By Rodney J. Jaleco | Date 05-15-2024

WASHINGTON D.C. — Regional tensions are expected to spike again when William Lai (Lai Ching-te) takes his oath as Taiwan’s 14th president in a few days (May 20) from today as China, the United States, and neighbors like the Philippines watch warily how he would steer cross-strait relations that could impact them all.

He was the man China didn’t want in last January’s elections – the candidate who declared himself a “practical worker for Taiwan independence” won over 40 percent plurality of the vote. Nothing riles China more than the notion of Taiwan independence and his pre-election political platform raises fears of a Chinese invasion and war. 

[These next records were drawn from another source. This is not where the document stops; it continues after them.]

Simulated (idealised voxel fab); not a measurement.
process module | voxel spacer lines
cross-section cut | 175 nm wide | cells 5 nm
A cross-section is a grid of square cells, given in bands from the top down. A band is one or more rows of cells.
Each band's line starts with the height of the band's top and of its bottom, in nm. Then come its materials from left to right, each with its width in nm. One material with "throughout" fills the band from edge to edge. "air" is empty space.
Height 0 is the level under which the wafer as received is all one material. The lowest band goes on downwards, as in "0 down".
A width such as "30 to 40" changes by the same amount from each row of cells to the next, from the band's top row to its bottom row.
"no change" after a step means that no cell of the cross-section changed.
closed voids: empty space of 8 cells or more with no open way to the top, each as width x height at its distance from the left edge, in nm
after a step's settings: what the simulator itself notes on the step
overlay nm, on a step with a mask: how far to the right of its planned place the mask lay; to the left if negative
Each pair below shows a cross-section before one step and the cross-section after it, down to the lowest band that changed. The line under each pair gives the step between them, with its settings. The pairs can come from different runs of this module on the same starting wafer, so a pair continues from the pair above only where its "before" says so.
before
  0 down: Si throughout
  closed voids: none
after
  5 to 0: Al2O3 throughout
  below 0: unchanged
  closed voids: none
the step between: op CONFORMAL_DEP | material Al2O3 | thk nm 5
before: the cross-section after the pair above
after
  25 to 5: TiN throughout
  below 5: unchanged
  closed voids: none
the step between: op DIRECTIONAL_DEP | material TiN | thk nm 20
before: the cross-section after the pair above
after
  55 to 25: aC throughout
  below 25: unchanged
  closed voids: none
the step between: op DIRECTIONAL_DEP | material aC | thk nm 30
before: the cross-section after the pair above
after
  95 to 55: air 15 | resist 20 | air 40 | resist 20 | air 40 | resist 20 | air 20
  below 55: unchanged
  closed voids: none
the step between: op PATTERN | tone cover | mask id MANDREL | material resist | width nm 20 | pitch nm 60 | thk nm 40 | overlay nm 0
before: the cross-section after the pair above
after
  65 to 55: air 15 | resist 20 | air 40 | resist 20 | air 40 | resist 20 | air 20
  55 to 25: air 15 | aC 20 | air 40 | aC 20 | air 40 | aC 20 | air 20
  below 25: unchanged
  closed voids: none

“Taiwan is strategically vital to the larger US-led coalition to contain the People’s Republic of China (PRC),” a recent paper from the DC-based American Enterprise Institute observed. It noted keeping Taiwan aligned with the West “links America’s allies in the northwestern Pacific with US partners to the south…a PRC-controlled Taiwan would seriously compromise the US-led coalition’s ability to operate cohesively.”

Mr. Lai will sign decrees and reveal his administration’s direction immediately after taking the reins of government next week. China has routinely waged intimidation activities around significant days in Taiwan – large Chinese military maneuvers were timed with the last elections and Taipei has reported recent cyberattacks (and curiously, a surge of balloon sightings) they suspect are part of the upcoming inauguration.

The scheduled activities in Taipei come on the heels of the Balikatan joint training exercise between the Philippines and the United States, reportedly the biggest yet. The “war games” were held for the first time in the northern fringes of the country facing Taiwan, and a sortie of US, Philippine, and French warships in the West Philippine Sea that China claims is part of its “nine-dash-line.

The US deployed for the first time its Typhon strategic intermediate-range missile system – that can launch Tomahawk cruise missiles – for the Balikatan, using a Globemaster to airlift a battery from Washington state that also signaled the US capability to disrupt Chinese forces in the Taiwan Strait or the Spratly Islands to the west.

America raising the military ante appears to have caused China’s Xi Jinping some pause. He has vowed to unify Taiwan, by force if necessary, by 2027. But Dan Blumenthal and Fred Kagan wrote on The Hill that an outright invasion would severely hurt China’s grand strategic objectives, making a “short war of coercion centered on political and economic warfare accompanied by limited kinetic action” more attractive.

“Although Chinese leader Xi Jinping clearly believes that unifying Taiwan with the mainland is a key component of this grand strategy, he may be loath to risk China’s march to geopolitical dominance by starting a full scale and likely global war,” they averred.

While the strategic imperatives of cooperation may deviate slightly at some points between the US and the Philippines, they share the common goal of taming China’s ambitions, especially in the South China Sea, critical to world trade. The Philippine primary focus is still the West Philippine Sea where China’s steady encroachment has brought their threat literally on its door steps. Still, it’s vital, even if tangentially, for the Philippines to support Taiwan’s security.

There are more than 150,000 Filipino workers in Taiwan, who remitted over $904 million last year.  Although it hasn’t had official diplomatic relations since 1975, the Philippines maintains a “special” economic relationship with Taiwan that only appears to have gained an added premium in dealings with the US, Japan, Australia, South Korea, and other allies.

The possible establishment of satellite factories by the Taiwan Semiconductor Manufacturing Company (TSMC) may insulate the island from Chinese economic pressure but that might anger Beijing and will likely require US support. But there are at least some anecdotal reports that some Taiwanese are pursuing the Philippines as a fallback for their families and businesses.

It is vital for the Philippines to recognize that the tensions between China and Taiwan are essentially a spat between cousins and that she is a neighbor on the outside looking in. The eyes of the world will be trained on Taiwan and Mr. Lai in the next few days; whichever way the winds of change blow, the Philippines is sure to get a whiff.